Weeks after Uganda Railway Corporation reintroduced passenger train services, many Kampalans are overly excited that they no longer have to endure the burden of traffic jam or the hustle for taxis and buses.
On Wednesday evening, this writer took a train ride from Kampala to Namanve and the atmosphere therein is ecstatic. At about 5:10pm, passengers from all walks of life - including men and women dressed formally and casually, probably belonging to the white-collar job segment - start arriving from all directions.
Some clearly show a facial expression of tire and stress from a long day, while others start conversing in excited tones. As more board the train, I can't help but notice two women sitting in the opposite direction inside one of the wagons.
One tells the other about how she used to hustle with taxis and arrive home late. She is now happy that she can reach home as early as 6pm, and spare some time to cook food and get to bed earlier.
"Using the train is a lot cheaper and affordable for me. I no longer have to struggle with issues of [traffic] jam or standing at City Square till 9pm in the night waiting for a taxi to appear that will charge you Shs 3000 to Bweyogerere," says Peace Anene, as she readies herself to board the train.
"Ever since I started using the train, I arrive home early from work and spend some quality time with my toddlers," she adds.
Similar stories continue as people come, pay at the counter and enter either of the five wagons. By 5:20pm, the train is almost full and the captain sounds a long hoot, warning those still outside to get on board.
At exactly 5:30pm, the train sets off with some security officers patrolling every wagon to ensure that everything is okay. I get curious and I ask why?
"Cases of crime in trains are common and, therefore, it shouldn't be underestimated. It is relevant for security to be strict; for instance, in Pakistan, women were raped by thugs on a train and if that can happen, there it can happen here too; so, that's why we strictly have to patrol every journey the train takes," one of the security officers identified as Okello tells me.

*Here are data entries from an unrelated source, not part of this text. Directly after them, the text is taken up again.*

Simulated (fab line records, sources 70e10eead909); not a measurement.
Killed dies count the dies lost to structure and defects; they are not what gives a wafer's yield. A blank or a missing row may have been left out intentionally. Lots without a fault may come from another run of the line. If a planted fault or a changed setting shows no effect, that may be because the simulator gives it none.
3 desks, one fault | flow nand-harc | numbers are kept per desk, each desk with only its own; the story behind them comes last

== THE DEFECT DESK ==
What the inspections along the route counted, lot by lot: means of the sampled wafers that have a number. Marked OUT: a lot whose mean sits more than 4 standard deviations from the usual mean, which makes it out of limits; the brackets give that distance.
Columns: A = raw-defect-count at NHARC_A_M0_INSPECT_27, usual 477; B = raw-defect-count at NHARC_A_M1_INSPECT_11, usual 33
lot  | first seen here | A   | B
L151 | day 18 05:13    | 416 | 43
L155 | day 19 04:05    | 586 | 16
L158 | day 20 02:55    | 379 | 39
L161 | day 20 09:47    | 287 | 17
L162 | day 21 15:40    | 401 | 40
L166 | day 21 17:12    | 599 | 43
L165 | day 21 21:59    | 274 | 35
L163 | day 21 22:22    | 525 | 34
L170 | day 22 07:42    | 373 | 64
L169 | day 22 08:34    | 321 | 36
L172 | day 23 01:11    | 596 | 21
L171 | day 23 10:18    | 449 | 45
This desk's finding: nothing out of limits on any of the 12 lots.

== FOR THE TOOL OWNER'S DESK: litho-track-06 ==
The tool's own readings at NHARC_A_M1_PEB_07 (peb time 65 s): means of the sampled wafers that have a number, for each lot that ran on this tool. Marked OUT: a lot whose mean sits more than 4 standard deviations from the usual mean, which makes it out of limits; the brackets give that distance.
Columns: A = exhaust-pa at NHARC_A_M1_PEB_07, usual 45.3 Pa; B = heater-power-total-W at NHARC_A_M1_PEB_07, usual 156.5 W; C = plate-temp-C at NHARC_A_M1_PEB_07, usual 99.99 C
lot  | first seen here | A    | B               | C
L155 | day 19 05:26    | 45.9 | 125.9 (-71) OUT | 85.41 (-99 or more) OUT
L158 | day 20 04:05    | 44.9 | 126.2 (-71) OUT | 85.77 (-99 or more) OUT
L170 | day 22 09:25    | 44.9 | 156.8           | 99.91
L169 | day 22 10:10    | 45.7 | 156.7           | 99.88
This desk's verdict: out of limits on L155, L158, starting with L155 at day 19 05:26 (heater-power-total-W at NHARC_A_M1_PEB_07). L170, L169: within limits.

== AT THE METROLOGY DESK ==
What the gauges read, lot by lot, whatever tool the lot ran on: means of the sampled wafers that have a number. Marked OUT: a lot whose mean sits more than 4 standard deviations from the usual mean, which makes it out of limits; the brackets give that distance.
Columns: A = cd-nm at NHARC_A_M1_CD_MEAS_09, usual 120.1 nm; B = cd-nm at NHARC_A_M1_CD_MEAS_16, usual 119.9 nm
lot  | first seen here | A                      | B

The train swiftly moves through Industrial Area and Kinawattaka and makes the first stop near Makerere University Business School (MUBS) where some people disembark and others board.
The next stop is around Spear Motors before proceeding to Kireka and Bweyogerere, from where majority of the passenger's disembark. The train completes the journey at Namanve by 6:15pm, and turns to take those headed for the city.
Ordinarily, a journey from Kampala to Namanve takes a minimum of two hours during peak hours. On a train, you just need less than 45 minutes to reach the township.
"I do not understand why people from this end of Bweyogerere come to town with cars and struggle with traffic jam and fuel, yet they can use the train and get to their destinations in a short while, spending just Shs 2,000 for a return [ticket]," notes Don Ssali, one of the passengers.